For the entire bulletin with pictures, please click the following link: Bulletin for Sunday November 16, 2014

Pastor’s Corner: November 18th is the Feast of the Dedication of two more of Rome’s Major Basilicas: Saint Peter’s in the Vatican, and Saint Paul’s Outside the [city’s] Walls. Each is built over the respective tomb of the two Princes of the Apostles, Saints Peter and Paul. Both died during the Roman persecution of the Emperor Nero, in 67 A.D. Soon after their martyrdom, their simple pauper’s graves immediately became pilgrimage centers for the faithful. A priest named Gaius wrote about these in the year 200 A.D., “When you come to Rome, visit the trophies [tombs] of the Apostles: Saint Peter’s in the Vatican, and Saint Paul’s on the road to Ostia.” The only real Church Christ founded was the one he entrusted to the Apostles, and it has been called Catholic since the beginning of the 2nd century.

The Roman Emperor Constantine built the first churches atop the Apostles’ tombs in the early 4th century. The present Saint Peter’s Basilica dates from the 16th century, replacing Constantine’s dilapidated structure; and Saint Paul’s from the 19th century, Constantine’s having been destroyed by fire in 1823. Excavations are now concluding beneath St. Paul’s Basilica just as they were conducted under St. Peter’s in the 1940’s. The tomb and bones of St. Peter were rediscovered beneath the high altar in St. Peter’s. More convincingly, around the graves of both Apostles, the walls are covered in early graffiti. And some of the graffiti dates from soon after the burial of the Apostles, all the way through the early 4th century, when the two basilicas were built at their sites. The graffiti include numerous prayers to the Apostles for family members and early Catholics who visited their graves to pray for the intercession of Saints Peter and Paul.

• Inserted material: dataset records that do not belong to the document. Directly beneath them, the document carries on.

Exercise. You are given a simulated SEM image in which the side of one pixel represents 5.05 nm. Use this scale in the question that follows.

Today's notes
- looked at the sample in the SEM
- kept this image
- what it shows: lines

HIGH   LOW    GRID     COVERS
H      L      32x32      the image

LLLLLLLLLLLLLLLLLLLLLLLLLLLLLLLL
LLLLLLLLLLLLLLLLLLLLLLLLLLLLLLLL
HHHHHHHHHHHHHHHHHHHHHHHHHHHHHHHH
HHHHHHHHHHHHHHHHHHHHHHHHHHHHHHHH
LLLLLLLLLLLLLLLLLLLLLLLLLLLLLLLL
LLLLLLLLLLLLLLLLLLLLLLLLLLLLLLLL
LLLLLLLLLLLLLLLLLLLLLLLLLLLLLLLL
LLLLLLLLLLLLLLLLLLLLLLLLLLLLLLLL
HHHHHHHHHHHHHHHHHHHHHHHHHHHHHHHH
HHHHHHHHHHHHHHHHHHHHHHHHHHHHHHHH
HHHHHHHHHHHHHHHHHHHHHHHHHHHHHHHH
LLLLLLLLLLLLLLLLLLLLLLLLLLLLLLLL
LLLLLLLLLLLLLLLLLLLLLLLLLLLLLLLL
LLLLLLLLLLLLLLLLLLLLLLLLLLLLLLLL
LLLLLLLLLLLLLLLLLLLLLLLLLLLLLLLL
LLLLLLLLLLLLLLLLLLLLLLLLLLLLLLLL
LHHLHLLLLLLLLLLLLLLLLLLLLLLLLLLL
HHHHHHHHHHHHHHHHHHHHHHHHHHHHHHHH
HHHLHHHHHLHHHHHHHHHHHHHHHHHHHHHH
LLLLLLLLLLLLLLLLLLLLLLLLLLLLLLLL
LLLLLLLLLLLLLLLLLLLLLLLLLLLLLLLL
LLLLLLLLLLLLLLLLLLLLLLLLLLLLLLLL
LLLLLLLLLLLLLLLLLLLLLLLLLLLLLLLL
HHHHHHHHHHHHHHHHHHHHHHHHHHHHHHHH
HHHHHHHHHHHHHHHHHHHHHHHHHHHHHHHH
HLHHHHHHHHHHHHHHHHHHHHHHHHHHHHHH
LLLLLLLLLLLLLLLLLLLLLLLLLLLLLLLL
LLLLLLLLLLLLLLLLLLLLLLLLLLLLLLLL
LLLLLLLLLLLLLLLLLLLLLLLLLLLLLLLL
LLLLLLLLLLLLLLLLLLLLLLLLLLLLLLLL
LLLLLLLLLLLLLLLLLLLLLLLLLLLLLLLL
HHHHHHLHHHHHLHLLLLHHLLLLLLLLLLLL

The Feast of the dedications of these basilicas is more about the Apostles and the Church that Christ established, than about the buildings atop the apostolic tombs. Saint Peter’s Basilica commemorates the chief Apostle, to whom Our Lord gave the keys of the Kingdom of Heaven [Mt 16:17-19] and the guidance of the whole Church [Jn. 21: 15-19]. St. Peter was the Apostle to the household of faith, the Jews, who were God’s chosen people, with whom God had entered a unique and binding covenant on Mount Sinai with Moses, when He gave the Ten Commandments. The Basilica in the Vatican above Peter’s tomb has become, therefore, the church of the Pope who is Peter’s successor as bishop of Rome. But, also it is the church for the household of faith—for the entire Catholic world. So, all major papal ceremonies are held here: the enthronement of popes, canonization of saints, consecration of bishops, election of cardinals, and much, much more: celebrations that affect the entire universal Catholic Church. Saint Paul was the Apostle to the Gentiles—the non-Jewish world. So, the basilica atop his tomb has become the church for all those outside the household of faith, all non-Catholics. The Church excludes no one from Christ’s gift of mercy and salvation. The only requirement is to accept the faith and follow the Ten Commandments in daily life, if one wishes to live with God forever. So, the feast day celebration of the dedication of these two Major Basilicas is all about the universality of the mercy Christ offers to the entire world through His One, Holy, Catholic and Apostolic Church that He established with Peter as its visible head, built on the foundation of the Apostles [Rev 21: 9-14].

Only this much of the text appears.